Frugal fun: Have a blind taste test
It's a throwdown between name- and store-brand kielbasa, canned corn, chunky salsa and more. The winners may surprise you.
Let’s tootle on over to the Penzo house where, if we’re lucky, Len and other members of the Penzo clan will be engaged in their new brand of family fun.
They’ve become masters of the blind taste test -- a safe and inexpensive activity you can try at home. Their taste tests pit name-brand foods against cheaper, store-brand equivalents. Whenever the store brand wins, that can end up saving lots of money.
Plus, Len’s posts are the most entertaining blind taste test accounts we’ve ever read. (“Too close to call,” Len exclaims at one point. “Nobody can accuse the Albertsons soup of being a laughing stock.” For a more staid approach, check out those done by Consumer Reports.)

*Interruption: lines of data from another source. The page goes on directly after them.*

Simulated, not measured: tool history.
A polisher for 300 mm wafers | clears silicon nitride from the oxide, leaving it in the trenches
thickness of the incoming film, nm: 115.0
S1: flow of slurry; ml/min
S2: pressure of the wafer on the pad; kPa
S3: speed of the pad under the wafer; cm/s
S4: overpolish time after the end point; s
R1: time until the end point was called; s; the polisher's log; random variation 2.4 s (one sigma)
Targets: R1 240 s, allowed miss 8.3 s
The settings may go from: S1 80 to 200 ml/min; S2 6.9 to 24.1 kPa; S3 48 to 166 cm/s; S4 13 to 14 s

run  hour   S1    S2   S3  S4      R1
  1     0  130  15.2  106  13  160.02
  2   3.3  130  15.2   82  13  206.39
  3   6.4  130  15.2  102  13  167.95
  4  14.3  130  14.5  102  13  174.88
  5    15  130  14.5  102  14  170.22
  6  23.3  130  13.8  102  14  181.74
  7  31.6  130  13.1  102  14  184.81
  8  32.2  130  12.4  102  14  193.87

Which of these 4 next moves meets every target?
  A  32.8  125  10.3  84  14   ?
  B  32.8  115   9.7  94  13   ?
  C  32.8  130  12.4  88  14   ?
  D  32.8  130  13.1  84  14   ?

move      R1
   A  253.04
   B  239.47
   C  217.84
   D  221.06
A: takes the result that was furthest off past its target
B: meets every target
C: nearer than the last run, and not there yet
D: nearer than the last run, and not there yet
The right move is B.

Here’s what they’ve tested so far, as reported at Len Penzo dot Com (we’ll get to some results below):
- Blind Taste Test No. 1: Name-brand vs. store-brand cookies (Oreos vs. the Albertsons version), sliced provolone, canned peas, kielbasa, tortilla chips and chunky salsa.
- Blind Taste Test No. 2: “Everything from soup to nuts” -- including crackers (Ritz vs. Albertsons), spaghetti sauce, fruit cocktail, canned corn, soup and nuts.
- Blind Taste Test No. 3: Name-brand bottled water vs. store-brand bottled water vs. filtered aqua from the tap.
Len’s “distinguished panel of experts” is composed of members of his extended family, including Aunt Doris (favorite movie: "Last of the Dogmen"; age: “None of your business”) and Uncle Paul (movie: "The Wizard of Oz"; age: 80), Aunt Mary Jane (whose photo looks amazingly like Marilyn Monroe), Mom, Dad, “The Honeybee,” the kids, Major (the family dog) -- as many as 14 judges in all.
- Bing: Other blind taste tests
Here are Len’s rules:
To ensure the taste test was a blind comparison, each sample was marked only as “A” and “B.” The panel was then asked to taste and record which product they preferred; they were also free to note any accompanying comments they had regarding a particular product. When comparing products, panelists that could not discern a clear winner were allowed to give a vote for both products.
Some of the results:
- Oreos ($3.29) vs. Albertsons clone ($2.29): Hold on to your hats! The vote was 8-7, with Oreos winning by a tiny margin. Some of the judges who favored Oreos said the Albertsons cookie was “chalky,” with filling that was “too pasty.”
- Del Monte vs. Albertsons canned peas (89 cents vs. 75 cents): Albertsons slammed the competition 9-1. (The dog and another family member do not like peas and sat this one out.)
- Tostitos white corn tortilla chips ($3) vs. Albertsons brand ($1.69): Tostitos won 10-3. Some judges complained that the store brand was too salty.
- Campbell’s vegetable beef soup ($1.49) vs. the Albertsons brand (89 cents): Campbell edged out the store brand 9-7. Len concluded, “If Campbell’s soup is, as the old commercial goes, ‘mmm, mmm, good!’ then one can credibly argue that Campbell’s store-brand counterpart is at least ‘mmm, good!’”
- Ritz ($2.79) vs. Albertsons round crackers ($1.59): Ritz and its buttery goodness won 13-2. (We can't say we're surprised.)
Overall, Len found that there was no clear preference between name brand and store brand. It depended on the individual item. But many of the store-brand items more than held their own in these Penzo family taste tests.
- Video: Coke vs. Pepsi
Want to save money on groceries? Len says, “You should never assume the name-brand product is always superior and I highly recommend that you take a chance and try the store-brand products so you can see for yourself.”
Are you losing your loyalty to name brands in this economy? Are there brands you won’t give up no matter what the price? For instance, we're a native of Southwestern Pennsylvania and the only ketchup that will pass our lips is Heinz. But if we can combine a Heinz coupon with a store sale, even better.